Notes to the Financial Statements

Note 1. Business and Summary of Significant Accounting Policies

Revenue Recognition, page 74

Comment 2:
In regard to your arrangements in which you sell inventory to third parties and agree to repurchase the same or similar inventory back from the third parties over a future period, please address the following:

Comment 2a:
For each of the three years ended March 31, 2015, as well as the six months ended December 31, 2015, please tell us the gross amounts of net sales and costs of goods sold associated with the initial sales of these inventories as well as the net amount recorded through cost of goods sold (in US$, millions):





Response 2a:     
 
Gross Sales (recorded through Cost of Goods Sold)
Gross Cost of Goods Sold
Net amount recorded through Cost of Goods Sold
Nine months ended December 31, 2015

$113


$118

$(5)
Six months ended September 30, 2015
86

90

(4)
Year ended March 31, 2015
471

464

7
Year ended March 31, 2014
110

108

2
Year ended March 31, 2013
17

15

2

We periodically sell and repurchase metal inputs in the form of scrap aluminum, prime aluminum, and aluminum sheet ingot in transactions with third parties in an attempt to better manage inventory levels and to better match the timing of inventory purchases with the demand for our products. For arrangements in which we sell metal inputs and have a repurchase obligation, our accounting policy is to recognize the difference between the gross sales price of the inventory sold and the gross moving average carrying value of the inventory, on a net basis, through cost of goods sold in the consolidated statement of operations. The initial transactions are recorded net through cost of goods sold as the arrangements do not constitute the Company’s ongoing central operations and are not intended to fulfill our basic function of producing and distributing flat rolled aluminum products at prices that are sufficient to enable our Company to pay for the goods and services it uses and to provide a satisfactory return to our shareholder.

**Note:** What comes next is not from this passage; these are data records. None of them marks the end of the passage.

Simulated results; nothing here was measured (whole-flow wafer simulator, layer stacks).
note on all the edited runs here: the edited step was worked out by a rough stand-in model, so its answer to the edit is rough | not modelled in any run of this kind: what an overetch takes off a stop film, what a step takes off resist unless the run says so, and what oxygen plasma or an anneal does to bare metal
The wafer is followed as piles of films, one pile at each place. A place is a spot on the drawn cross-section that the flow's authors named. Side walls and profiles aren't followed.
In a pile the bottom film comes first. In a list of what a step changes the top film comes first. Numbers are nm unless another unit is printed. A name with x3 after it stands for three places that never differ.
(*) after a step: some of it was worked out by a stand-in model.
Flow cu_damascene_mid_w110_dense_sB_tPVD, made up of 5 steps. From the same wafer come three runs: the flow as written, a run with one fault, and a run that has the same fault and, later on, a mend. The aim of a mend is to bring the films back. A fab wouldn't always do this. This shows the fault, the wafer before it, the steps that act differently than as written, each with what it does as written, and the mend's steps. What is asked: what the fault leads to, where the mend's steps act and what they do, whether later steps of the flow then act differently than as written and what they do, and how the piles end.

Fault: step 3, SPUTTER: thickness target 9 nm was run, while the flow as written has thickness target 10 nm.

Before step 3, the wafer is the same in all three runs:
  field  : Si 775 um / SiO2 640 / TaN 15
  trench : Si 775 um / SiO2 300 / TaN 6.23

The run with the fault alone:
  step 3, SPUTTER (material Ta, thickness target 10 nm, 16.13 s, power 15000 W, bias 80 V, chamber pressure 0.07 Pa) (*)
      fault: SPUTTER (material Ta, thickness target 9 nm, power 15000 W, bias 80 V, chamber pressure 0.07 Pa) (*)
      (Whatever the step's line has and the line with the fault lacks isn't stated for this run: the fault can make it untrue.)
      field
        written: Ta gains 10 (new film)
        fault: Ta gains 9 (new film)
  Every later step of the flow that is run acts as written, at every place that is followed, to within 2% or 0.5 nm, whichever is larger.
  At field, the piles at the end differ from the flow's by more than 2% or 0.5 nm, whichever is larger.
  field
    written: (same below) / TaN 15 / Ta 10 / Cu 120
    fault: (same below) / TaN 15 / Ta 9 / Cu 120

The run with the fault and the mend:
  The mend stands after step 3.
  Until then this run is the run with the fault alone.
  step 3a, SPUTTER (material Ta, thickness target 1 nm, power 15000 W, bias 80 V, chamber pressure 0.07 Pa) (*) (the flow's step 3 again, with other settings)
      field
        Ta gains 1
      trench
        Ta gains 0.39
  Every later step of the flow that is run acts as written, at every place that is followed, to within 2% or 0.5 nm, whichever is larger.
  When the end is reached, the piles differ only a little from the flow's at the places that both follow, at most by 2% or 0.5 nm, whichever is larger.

Comment 2b:    Please disclose how you account for the inventory when it is repurchased

Response 2b:
Pursuant to the Staff’s request, we will update the following disclosure to Footnote 1 in future Form 10-K filings:

On occasion, and in an attempt to better manage inventory levels, we sell inventory to third parties and have agreed to repurchase the same or similar inventory back from the third parties over a future period, based on market prices at the time of repurchase. For transactions in which the Company sells inventory and agrees to repurchase at a later date, we record the initial sale of the inventory on a net basis in our consolidated statement of operations through "Cost of goods sold (exclusive of depreciation and amortization)." Upon repurchase, the Company accounts for the inventory at the reacquisition price which becomes an input to our moving average inventory cost basis.

Comment 2c:
Please help us understand how you determined that you do not need to record a liability related to your outstanding repurchase obligations as of the end of the period. Please specifically address your considerations of ASC 470-40-25 in accounting for these arrangements.




Response 2c:
ASC 470-40 discusses arrangements 1) whereby a sponsor sells a product to another entity and, in a related transaction, agrees to repurchase the product (or a substantially identical product) or processed goods of which the product is a component and 2) transactions whereby another entity purchases a product on the sponsor's behalf and, in a related transaction, the sponsor agrees to purchase the product or processed goods of which the product is a component from the entity. During the periods specified in 2a, the Company had established an accounting policy based on the guidance in ASC 470-40 which determines whether these arrangements should be accounted for as product financing arrangements.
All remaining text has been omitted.